The Somali government regains control after a day of violence with anti-government militants in the capital, Mogadishu. African Union peacekeepers are drawn into the conflict while guarding the presidential palace after rebels approach the government building.
Former President of Liberia Charles Taylor, the first African leader on trial for war crimes, takes the stand at a special tribunal for Sierra Leone in the Hague. His indictment holds him accountable for commanding barbaric rebels during a decade-long period of violence that led to as many as 200,000 deaths in West Africa, including the diamond-mining areas in neighboring Sierra Leone.
Germany formally charges accused World War II Nazi camp guard John Demjanjuk as an accessory to almost 28,000 murders. The Ukrainian, retired auto worker from Ohio is deemed fit to stand trial in Munich after his deportation from the United States in May.

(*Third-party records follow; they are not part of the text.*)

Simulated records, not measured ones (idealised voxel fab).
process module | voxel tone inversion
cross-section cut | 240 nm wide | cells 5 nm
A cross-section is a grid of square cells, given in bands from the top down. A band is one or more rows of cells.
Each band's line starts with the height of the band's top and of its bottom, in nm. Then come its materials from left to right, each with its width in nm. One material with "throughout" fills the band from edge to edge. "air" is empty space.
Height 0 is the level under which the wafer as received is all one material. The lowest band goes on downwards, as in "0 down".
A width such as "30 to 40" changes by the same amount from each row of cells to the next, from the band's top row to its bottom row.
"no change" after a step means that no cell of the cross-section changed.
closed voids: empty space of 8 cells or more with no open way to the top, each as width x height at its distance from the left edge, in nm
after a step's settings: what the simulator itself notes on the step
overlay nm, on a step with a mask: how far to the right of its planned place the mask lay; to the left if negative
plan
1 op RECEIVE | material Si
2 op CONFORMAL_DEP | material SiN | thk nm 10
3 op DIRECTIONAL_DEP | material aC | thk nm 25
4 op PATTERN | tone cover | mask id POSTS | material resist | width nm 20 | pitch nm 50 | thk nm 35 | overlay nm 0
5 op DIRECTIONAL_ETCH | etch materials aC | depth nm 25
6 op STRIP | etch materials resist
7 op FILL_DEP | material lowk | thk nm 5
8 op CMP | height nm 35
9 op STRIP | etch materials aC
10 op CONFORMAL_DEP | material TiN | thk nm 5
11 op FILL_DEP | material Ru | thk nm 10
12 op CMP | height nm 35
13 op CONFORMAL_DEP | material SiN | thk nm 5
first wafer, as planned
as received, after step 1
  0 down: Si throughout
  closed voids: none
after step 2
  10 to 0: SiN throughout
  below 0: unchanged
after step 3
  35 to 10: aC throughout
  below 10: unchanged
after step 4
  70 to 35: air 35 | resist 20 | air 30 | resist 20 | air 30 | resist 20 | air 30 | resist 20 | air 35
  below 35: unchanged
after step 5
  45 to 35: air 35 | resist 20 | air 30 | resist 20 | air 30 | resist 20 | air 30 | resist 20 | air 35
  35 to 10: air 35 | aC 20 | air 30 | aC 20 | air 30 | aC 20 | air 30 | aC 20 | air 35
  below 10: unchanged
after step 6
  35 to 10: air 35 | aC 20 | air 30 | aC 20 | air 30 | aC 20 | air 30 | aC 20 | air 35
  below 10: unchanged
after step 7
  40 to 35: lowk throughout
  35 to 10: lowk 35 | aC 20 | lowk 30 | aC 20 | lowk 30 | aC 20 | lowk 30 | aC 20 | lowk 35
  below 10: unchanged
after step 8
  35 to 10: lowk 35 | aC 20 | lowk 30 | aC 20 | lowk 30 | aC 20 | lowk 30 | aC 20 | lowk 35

Human rights investigators and journalists call attention to the conditions in a closed-off Tamil refugee camp in Sri Lanka and ask for a peaceful end to the decades-long ethnic conflict. The Sri Lankan government alleges that Tamil refugees are harboring remaining members of the Tamil Tigers (LTTE), a terrorist organization whose 26-year insurgency against the government ended in late May after the killing of its leader Velupillai Prabhakaran and the rescue of civilians held hostage by the group.